After establishing its intriguing premise, the first three episodes focus mainly on how Michaela and Ben try to reintegrate themselves into their shattered family’s lives.

As the story progresses, one may see other passengers also struggling to restore their lost lives. Past guilt and regrets are mixed with new conflicts that rose for those that tried to right the wrongs that occurred in their absence.

Complicating the struggle for Michaela and Ben is the appearance of unexplainable, inner voices that not only helped them solve crimes, but also connect them to more mysterious events that involve other flight passengers. These new abilities allow for directions to solve crimes and warn them of perils ahead of time.

All of this is closely watched by the ominous

officials at the National Security Agency, who regard the passengers as a great threat to them, and they are ready to arrest anyone on their watch list who is out of the ordinary.

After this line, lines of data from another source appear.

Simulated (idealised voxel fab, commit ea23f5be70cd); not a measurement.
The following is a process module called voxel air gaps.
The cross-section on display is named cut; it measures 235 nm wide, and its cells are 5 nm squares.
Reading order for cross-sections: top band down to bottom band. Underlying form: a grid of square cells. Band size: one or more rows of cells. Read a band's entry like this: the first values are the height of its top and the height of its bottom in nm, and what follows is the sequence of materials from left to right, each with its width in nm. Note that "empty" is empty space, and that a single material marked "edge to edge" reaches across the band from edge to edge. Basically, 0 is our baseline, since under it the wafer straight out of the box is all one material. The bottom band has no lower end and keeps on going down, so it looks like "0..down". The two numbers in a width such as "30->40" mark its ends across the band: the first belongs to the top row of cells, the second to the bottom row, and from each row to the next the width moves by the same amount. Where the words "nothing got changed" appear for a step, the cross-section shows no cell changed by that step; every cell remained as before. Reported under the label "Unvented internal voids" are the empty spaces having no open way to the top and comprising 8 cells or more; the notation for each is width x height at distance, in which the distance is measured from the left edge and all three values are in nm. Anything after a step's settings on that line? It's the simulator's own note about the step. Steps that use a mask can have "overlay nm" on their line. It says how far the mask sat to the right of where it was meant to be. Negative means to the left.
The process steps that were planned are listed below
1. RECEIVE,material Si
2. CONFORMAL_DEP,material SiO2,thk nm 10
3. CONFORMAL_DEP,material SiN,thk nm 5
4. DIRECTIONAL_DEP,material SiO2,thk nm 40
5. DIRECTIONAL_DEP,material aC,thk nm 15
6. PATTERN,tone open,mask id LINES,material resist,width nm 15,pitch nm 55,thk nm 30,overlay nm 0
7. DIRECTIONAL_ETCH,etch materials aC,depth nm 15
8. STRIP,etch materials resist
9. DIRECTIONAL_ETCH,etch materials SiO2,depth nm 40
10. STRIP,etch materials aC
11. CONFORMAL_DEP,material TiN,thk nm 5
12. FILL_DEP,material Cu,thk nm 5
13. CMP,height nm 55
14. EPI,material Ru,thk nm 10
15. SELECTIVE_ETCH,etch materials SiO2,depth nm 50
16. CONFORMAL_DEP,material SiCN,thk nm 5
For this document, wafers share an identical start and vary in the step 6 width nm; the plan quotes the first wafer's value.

The family-oriented stories of the first three episodes took a frightful and supernatural turn with episodes four and five. The hallucinatory vision of a mysterious female stone figure began to plague the main characters as well as some other passengers that emerged from the shadows.

They soon discovered that their lives are inexplicably changed and connected by their common experience and as each of them reached out to help each other, it became apparent that the shared vision may be a call for them to unite to serve a cause greater than themselves.

Like most major network shows, it has a polished and glossy look, and is populated by a capable cast that elevates the plainly spoken dialogue into lively drama.

Though the dilemmas that the main characters face are rooted in stark reality, it is presented with a gentle touch. Violence occurs mostly off screen, and disturbing images are shown in quick cuts that minimize the fright factor. Actions caused by passengers may be threatening, but these scenes are generally “sanitized” for mass consumption.

What makes the show so enjoyable, besides the intriguing premise and the mature, relatable characters that many root for, lies in the writer’s ability to maintain tension from its steady pacing and the show runner’s refusal to use the supernatural/religious elements for easy resolution.

Instead, it managed to keep the audience invested with clever and unexpected twists that constantly subvert expectations, which can definitely help the show maintain its momentum.